THEY were the golden couple who acquired all the trappings of the Celtic Tiger era - and now they've been declared bankrupt in the UK.
But it may not be all that simple for Brian and Mary O'Donnell - solicitor and doctor.
A High Court judge here has indicated he is not all that happy with their decision to get bankruptcy in London.
The banks too are not enamoured with the pair who are taking advantage of Britain's less onerous bankruptcy laws.
So another day in the Four Courts looms for the enigmatic and publicity shy O'Donnells (there's no known photo of Mrs O'Donnell).
Their bedroom, at 600 square feet, is the size of many city apartments. But unlike those apartments, Brian and Mary Patricia O'Donnell's bedroom has a balcony with clear views across Killiney Bay.
The opulent home also comes with an outdoor pool, a tennis court, a sauna, snooker room and pool room.
But Gorse Hill, on Vico Road, Killiney, is just one property in the vast portfolio in which the O'Donnells were understood to have a share.
They also had interests, a court was previously told , in a property on Pennsylvania Avenue, Washington DC (where you'll find the White House): one of Dublin's grandest city addresses, Merrion Square; several different properties in Canary Wharf, London; and various other properties in France and Sweden.
Now they're being asked asked to explain what a bank says are some "alarming discrepancies" between statements of affairs they previously made about their interests.
The couple -- he's a lawyer and she's a doctor -- and who owe €75m over property investments, were declared bankrupt in London this week.
The bankruptcy move came just as a bank sought to have them questioned in the Dublin High Court over discrepancies in statements about their assets.

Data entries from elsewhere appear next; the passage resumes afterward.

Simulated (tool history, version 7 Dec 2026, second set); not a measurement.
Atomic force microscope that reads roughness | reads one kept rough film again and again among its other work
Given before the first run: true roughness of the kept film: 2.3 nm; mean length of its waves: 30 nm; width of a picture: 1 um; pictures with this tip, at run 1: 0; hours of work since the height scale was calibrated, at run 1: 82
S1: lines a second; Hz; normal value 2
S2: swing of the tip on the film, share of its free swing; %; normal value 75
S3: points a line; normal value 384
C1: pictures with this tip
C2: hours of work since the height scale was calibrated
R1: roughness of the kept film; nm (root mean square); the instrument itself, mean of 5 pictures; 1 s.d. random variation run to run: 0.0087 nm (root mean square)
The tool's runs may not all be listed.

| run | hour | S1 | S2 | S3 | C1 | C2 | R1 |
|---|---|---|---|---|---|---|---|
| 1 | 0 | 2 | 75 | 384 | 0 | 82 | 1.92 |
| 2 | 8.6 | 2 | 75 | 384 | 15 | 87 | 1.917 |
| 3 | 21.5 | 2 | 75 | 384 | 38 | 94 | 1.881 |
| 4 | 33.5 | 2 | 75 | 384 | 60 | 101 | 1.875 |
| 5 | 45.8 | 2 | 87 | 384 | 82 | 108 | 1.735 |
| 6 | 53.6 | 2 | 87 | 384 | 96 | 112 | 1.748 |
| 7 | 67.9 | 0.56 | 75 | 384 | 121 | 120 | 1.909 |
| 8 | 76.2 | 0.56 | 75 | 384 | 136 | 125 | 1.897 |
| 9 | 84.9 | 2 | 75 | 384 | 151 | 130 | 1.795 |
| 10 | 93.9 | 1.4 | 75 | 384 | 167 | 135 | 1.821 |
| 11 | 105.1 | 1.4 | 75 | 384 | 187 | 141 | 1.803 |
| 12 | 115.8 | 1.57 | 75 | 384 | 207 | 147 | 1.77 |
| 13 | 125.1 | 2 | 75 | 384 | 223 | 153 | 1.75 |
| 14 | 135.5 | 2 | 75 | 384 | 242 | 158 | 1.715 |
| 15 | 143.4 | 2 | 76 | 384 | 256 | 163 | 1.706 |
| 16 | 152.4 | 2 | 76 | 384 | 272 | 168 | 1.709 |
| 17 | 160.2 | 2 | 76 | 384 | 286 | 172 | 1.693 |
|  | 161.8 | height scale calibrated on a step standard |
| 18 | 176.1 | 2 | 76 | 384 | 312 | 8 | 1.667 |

The O'Donnells owe the €75m for loans and guarantees on loans obtained from Bank of Ireland (BoI) for investments and refinancing of other loans.
The bank is entitled to seek possession of their luxury family home at Gorse Hill, said to be worth between €6m and €7m, over failure to make repayments.
Judge Peter Kelly heard this week the couple had claimed in the bankruptcy proceedings in London their main centre of business interest was the UK.
They had agreed in March last year in the High Court that they would make payments totalling €28.5m by November. But they didn't.
When the payments were not made, the bank re-entered proceedings and in December, the judge granted the bank a summary judgment order against the couple, and against three companies owned or controlled by them, for around €71.5m which is now more than €75m.
Now the bank has been given permission to cross-examine the couple on April 17 about statements of affairs that they have made as part of its (bank's) efforts to identify assets which could be used to pay off their debt.
It came after the court heard from the bank that there were "alarming" discrepancies between a statement they made last March (2011) and one they made just last month.
Last year, they claimed part or full ownership of a significant international property portfolio in a statement of net worth, banker Des Hanrahansaid in an affidavit.
This included a property at Pennsylvania Avenue, Washington sold on March 18 last year for $155m.
They also claimed ownerships, ranging from 50 to 100pc, of buildings Courcheval in France; Merrion Square, Fitzwilliam Lane and Merchant's Arch in Dublin; and one in Stockholm, Sweden, which had been bought for €285m and which they said they owned 51pc of.
Mr Hanrahan said the first property to give rise to questions from the bank was the sale of the Sanctuary Building which took place on July 27 last but which the couple failed to engage over through an accountant nominated by the the bank.
Then the bank tried to find out about the $155m sale of the Pennsylvania Avenue property but was told by a firm of London solicitors representing the couple that the sale "realised a very large capital loss," Mr Hanrahan said.
The couple refused to answer questions asked of them about the benefits they received from that sale, he said.
Ordering the couple to come before the court, the judge said he was not impressed with the way theO'Donnells had deal with the matter.